Repentance is a common theme throughout the New Testament and central to the gospel message. John the Baptist was the first to declare “Repent, for the kingdom of God is at hand! (Matt 3:2).” Jesus echoed this charge in Matt 4:17. In Mark 6:12 Jesus sent out the disciples to preach that…”people should repent.” Jesus sums up the gospel in Luke 24:46: “…and thus it was necessary for the Christ to suffer and to rise from the dead the third day, and that repentance and remission of sins should be preached in His name to all nations…” After Jesus’ ascension Peter preached repentance in his first and second sermons (Acts 2:383:19) and wrote in 2 Peter 3:9 of God’s desire that “…all should come to repentance.” Paul also taught that “(God) …commands all men everywhere to repent… (Acts 17:30).”

Jesus’ teaching in Luke 13:2-5 illustrates the life or death importance of repentance in the gospel message. Speaking about the death of a certain people…”Do you suppose that these Galileans were worse sinners than all other Galileans, because they suffered such things? I tell you, no; but unless you repent you will all likewise perish.“ So it is that repentance is not only an integral part of the gospel message but an absolutely necessary step in the salvation process. But what does repentance really mean?

During Jesus’ ministry he often battled with the pious Pharisees, who placed the cleanliness of the outside of the cup above that of the inside. When He pronounced in Matt. 9:13 that He “did not come to call the righteous, but sinners, to repentance”, Jesus makes it crystal clear that he is not interested in “religion” but rather, he is interested in the heart.

When I was a child and I got my hand caught in the proverbial cookie jar, I could be very apologetic and I could be truly sorry for the disappointment or embarrassment that my action caused and the consequence that it led to. In actuality, I was sorry for being caught. And I say that because my heart wasn’t truly turned away from myself and my own will and desires, toward a heart of obedience to my parents. That kind of sorrow does not lead to genuine, permanent change. Rather, it reeks of self-interest and it was never very long before my true colors made another appearance, proving my human nature remained in control. 

Believing that Jesus is God and even admitting that I have offended Him with my sin is not enough. There must be a change of mind and heart. James 2:19 says: “You believe that there is one God. You do well. Even the demons believe–and tremble.” True, godly repentance is the humble admission, before a holy God that I have sinned and that I am personally responsible for that sin; that Christ died for my sin and that He wants to rule my life and that I am willing to submit to His authority. This recognition produces sorrow and shame in the truly penitent heart and brings about a change of direction; a turning away from your sin and a turning toward God and his righteous nature.

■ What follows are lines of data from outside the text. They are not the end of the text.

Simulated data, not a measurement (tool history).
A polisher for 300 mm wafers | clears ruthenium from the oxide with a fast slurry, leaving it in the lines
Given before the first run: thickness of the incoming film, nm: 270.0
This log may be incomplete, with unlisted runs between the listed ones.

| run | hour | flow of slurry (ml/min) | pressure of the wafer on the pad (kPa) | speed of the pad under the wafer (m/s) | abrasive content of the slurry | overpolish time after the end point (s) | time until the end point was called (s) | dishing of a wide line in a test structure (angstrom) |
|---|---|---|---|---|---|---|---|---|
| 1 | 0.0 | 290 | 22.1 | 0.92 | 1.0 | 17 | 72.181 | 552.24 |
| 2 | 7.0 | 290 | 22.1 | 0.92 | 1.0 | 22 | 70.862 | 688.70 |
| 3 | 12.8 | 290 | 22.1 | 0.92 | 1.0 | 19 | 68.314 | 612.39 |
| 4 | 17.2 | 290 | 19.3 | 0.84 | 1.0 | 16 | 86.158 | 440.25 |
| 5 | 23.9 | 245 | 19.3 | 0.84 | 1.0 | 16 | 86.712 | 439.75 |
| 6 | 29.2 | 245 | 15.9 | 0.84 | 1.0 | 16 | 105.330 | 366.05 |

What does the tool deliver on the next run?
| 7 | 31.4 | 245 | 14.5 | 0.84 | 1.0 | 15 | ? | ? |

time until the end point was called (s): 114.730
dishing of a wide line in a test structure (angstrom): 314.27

This process of surrender begins at salvation but is really a life-long process of confession. Surrender to Christ doesn’t mean you become sinless but it does mean that when you fall you don’t indulge the behavior but rather you recognize it as sin and grieve your weakness and disobedience and return to the Lord. In the gospel of Matthew (3:8) we are admonished “…to bear fruits worthy of repentance.” What are the fruits worthy of repentance?  A changed life – true repentance results in action.